Compared to the congested “two-lane highway” commodity network the world relies on today, an emerging optical network, currently in the formative stages of being designed and built on both a national and international scale, will have a proportionate bandwidth capacity of dozens of lanes. The challenge then is to give applications the horsepower and control to race through the lanes.

Getting applications to work optimally on a high-speed optical network will not be as simple as connecting ones computer to the Internet. Today’s protocol stacks and scientific applications will be unable to use the extreme level of bandwidth. The researchers at EVL intend to address this problem with Quanta, by providing scientific applications a high-level way to specify their data delivery requirements (such as bandwidth, latency, jitter, reliability), and then transparently translate them into the appropriate transmission protocol and network QoS services.

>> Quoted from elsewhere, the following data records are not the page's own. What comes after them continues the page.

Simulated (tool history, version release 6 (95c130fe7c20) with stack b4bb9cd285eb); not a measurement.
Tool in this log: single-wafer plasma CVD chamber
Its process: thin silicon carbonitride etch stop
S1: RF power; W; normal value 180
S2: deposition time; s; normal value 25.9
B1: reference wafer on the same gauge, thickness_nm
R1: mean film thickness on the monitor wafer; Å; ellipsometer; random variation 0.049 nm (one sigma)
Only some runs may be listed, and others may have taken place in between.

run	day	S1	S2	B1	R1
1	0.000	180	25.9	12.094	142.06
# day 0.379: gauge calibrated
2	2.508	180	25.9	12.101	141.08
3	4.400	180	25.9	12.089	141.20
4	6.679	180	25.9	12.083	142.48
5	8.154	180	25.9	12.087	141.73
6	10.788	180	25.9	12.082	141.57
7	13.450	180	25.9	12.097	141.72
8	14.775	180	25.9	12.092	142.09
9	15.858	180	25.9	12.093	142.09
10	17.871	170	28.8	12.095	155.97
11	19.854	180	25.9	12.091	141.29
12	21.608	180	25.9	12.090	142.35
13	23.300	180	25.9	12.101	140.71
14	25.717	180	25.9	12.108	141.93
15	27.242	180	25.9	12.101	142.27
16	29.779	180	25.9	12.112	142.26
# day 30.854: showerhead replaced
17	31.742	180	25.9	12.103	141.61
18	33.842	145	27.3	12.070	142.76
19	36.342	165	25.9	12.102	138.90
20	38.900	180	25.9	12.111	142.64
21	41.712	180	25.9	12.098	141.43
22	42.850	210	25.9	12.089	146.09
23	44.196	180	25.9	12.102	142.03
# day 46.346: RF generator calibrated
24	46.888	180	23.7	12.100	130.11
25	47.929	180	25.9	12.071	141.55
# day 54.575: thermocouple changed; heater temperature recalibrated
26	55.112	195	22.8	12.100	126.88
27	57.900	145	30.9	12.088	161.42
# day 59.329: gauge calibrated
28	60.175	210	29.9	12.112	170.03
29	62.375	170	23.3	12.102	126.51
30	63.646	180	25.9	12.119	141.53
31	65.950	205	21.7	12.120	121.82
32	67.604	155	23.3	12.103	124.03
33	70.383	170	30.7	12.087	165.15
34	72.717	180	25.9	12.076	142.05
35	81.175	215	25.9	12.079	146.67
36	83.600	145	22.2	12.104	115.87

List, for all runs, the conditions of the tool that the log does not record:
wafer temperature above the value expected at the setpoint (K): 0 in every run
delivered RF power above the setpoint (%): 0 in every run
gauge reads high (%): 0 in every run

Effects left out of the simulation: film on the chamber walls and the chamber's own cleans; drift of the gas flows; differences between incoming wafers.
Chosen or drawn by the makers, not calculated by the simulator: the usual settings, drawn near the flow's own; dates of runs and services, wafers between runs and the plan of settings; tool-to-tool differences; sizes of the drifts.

Quanta will consist of novel networking protocols designed to handle a wide variety of extremely high bandwidth application traffic flows. Its QoS architecture will allow flexible control of these protocols, and support wire and optical QoS mechanisms such as Generalized Multi Protocol Label / Lambda Switching (GMPLS). This means that distributed scientists will communicate more fluidly, and distributed applications will communicate more quickly and efficiently. Ultimately, both advantages will translate to scientists being able to make discoveries more rapidly.